One evening, after listening to a series of my complaints, my husband was musing about how people who have little can seem to be so happy. He said to consider the Dalai Lama.
“Easy,” I said. “He’s never been married.” My husband thought this was really funny. I was being serious. Marriage, particularly on a step-family level, can be really challenging. “And he doesn’t clean his own toilet,” I continued. “You know, relationships go to a whole new level when you have to clean someone else’s toilet.” Point made.

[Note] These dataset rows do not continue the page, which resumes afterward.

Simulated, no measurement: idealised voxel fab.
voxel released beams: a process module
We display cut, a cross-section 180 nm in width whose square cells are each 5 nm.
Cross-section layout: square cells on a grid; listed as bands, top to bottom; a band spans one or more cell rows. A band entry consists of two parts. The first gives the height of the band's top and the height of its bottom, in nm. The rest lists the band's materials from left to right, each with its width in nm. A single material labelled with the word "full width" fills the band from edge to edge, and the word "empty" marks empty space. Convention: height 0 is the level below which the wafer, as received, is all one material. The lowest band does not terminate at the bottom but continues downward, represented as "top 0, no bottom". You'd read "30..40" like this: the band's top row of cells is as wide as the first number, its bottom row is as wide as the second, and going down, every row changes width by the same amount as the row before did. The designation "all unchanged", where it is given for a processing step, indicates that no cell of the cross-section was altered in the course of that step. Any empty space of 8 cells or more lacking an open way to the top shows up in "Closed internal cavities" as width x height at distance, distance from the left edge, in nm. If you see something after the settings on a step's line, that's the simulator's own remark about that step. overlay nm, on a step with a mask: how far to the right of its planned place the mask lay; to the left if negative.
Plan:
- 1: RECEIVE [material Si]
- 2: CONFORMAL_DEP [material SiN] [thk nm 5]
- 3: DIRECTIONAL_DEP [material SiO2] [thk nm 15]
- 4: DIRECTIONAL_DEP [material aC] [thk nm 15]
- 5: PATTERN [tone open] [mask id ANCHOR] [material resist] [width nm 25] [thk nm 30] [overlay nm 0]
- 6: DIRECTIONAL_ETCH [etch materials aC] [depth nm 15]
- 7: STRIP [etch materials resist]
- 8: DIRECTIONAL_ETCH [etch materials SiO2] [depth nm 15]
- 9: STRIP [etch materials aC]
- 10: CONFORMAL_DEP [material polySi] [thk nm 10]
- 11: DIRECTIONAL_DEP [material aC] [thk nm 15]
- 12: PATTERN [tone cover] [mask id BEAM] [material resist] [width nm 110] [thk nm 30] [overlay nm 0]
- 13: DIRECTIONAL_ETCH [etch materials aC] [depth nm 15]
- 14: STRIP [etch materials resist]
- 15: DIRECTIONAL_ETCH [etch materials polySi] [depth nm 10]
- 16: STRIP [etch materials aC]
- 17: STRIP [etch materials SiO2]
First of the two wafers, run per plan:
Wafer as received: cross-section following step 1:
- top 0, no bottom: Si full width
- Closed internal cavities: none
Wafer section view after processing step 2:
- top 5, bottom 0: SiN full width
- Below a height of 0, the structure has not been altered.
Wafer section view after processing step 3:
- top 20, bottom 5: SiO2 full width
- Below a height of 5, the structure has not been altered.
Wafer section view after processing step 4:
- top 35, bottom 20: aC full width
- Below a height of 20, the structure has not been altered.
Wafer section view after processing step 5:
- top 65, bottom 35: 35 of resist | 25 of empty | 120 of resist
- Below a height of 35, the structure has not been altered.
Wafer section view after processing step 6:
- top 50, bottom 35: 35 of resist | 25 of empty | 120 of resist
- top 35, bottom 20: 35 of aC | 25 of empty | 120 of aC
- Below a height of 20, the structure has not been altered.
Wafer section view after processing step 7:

Periodically, I enjoy toying with my husband’s wisdom. Last year, when I was frustrated with ongoing legal battles, my husband often quoted the Art of War by Sun Tzu. I disposed of these quotes by saying Sun Tzu was not being sued for the custody of his children, that this was not even a possibility in his lifetime (he lived 2500 years ago), and that being a military general for the king, he had servants at his disposal to handle a vast number of his needs--including of course, the emptying and cleaning of his chamber pot.
Of course, I know what my husband is trying to say, and I thank him for his efforts to provoke thought and inspire, but what I really need during those tense or sad moments when I seek comfort is… comfort. So this week, my husband said the most beautiful thing. We had gone to dinner, just the two of us, and were discussing a chapel in New Mexico known for its legendary association of miraculous cures—crutches line the walls of those who have come, believed, prayed, and walked away unhindered by injury or ailment. I asked, since I have been so beaten down lately, what does one leave behind if the injury is not visible—if there is no crutch or wheelchair to abandon? And then I asked him, what would he pray to recover from were we to go?
“Sometimes,” he said softly, “we pray not for ourselves, but for others.”
This, my sweet, is why I so adore you. Without ever stepping foot inside the sacred walls of Chimayo, you have healed me.